This chapter introduces how to write data into TDengine with high throughput.
## How to achieve high performance data writing
To achieve high performance writing, there are a few aspects to consider. In the following sections we will describe these important factors in achieving high performance writing.
### Application Program
From the perspective of application program, you need to consider:
1. The data size of each single write, also known as batch size. Generally speaking, higher batch size generates better writing performance. However, once the batch size is over a specific value, you will not get any additional benefit anymore. When using SQL to write into TDengine, it's better to put as much as possible data in single SQL. The maximum SQL length supported by TDengine is 1,048,576 bytes, i.e. 1 MB. It can be configured by parameter `maxSQLLength` on client side, and the default value is 65,480.
2. The number of concurrent connections. Normally more connections can get better result. However, once the number of connections exceeds the processing ability of the server side, the performance may downgrade.

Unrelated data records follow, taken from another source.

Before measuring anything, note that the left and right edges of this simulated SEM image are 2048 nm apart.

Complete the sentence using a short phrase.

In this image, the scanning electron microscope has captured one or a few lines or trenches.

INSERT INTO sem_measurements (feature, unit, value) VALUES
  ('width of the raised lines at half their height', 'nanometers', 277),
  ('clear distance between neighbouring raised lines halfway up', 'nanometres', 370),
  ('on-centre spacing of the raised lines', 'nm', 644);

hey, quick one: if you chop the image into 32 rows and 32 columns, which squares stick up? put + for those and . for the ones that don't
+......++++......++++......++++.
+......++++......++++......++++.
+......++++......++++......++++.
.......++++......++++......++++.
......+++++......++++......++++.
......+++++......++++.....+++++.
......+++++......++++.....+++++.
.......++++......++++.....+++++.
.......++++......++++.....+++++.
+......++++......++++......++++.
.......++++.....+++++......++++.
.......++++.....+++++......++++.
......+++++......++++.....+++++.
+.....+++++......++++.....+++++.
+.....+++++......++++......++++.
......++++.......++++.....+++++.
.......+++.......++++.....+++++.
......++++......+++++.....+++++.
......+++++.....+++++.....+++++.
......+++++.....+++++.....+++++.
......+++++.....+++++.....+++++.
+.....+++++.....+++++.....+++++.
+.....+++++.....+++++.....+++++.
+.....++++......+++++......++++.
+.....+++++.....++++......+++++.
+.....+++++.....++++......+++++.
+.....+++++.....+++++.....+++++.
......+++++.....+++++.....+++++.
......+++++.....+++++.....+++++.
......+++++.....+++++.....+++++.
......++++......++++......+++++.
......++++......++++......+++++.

3. The distribution of data to be written across tables or sub-tables. Writing to single table in one batch is more efficient than writing to multiple tables in one batch.
4. Data Writing Protocol.
- Prameter binding mode is more efficient than SQL because it doesn't have the cost of parsing SQL.
- Writing to known existing tables is more efficient than wirting to uncertain tables in automatic creating mode because the later needs to check whether the table exists or not before actually writing data into it
- Writing in SQL is more efficient than writing in schemaless mode because schemaless writing creats table automatically and may alter table schema
Application programs need to take care of the above factors and try to take advantage of them. The application progam should write to single table in each write batch. The batch size needs to be tuned to a proper value on a specific system. The number of concurrent connections needs to be tuned to a proper value too to achieve the best writing throughput.
### Data Source
Application programs need to read data from data source then write into TDengine. If you meet one or more of below situations, you need to setup message queues between the threads for reading from data source and the threads for writing into TDengine.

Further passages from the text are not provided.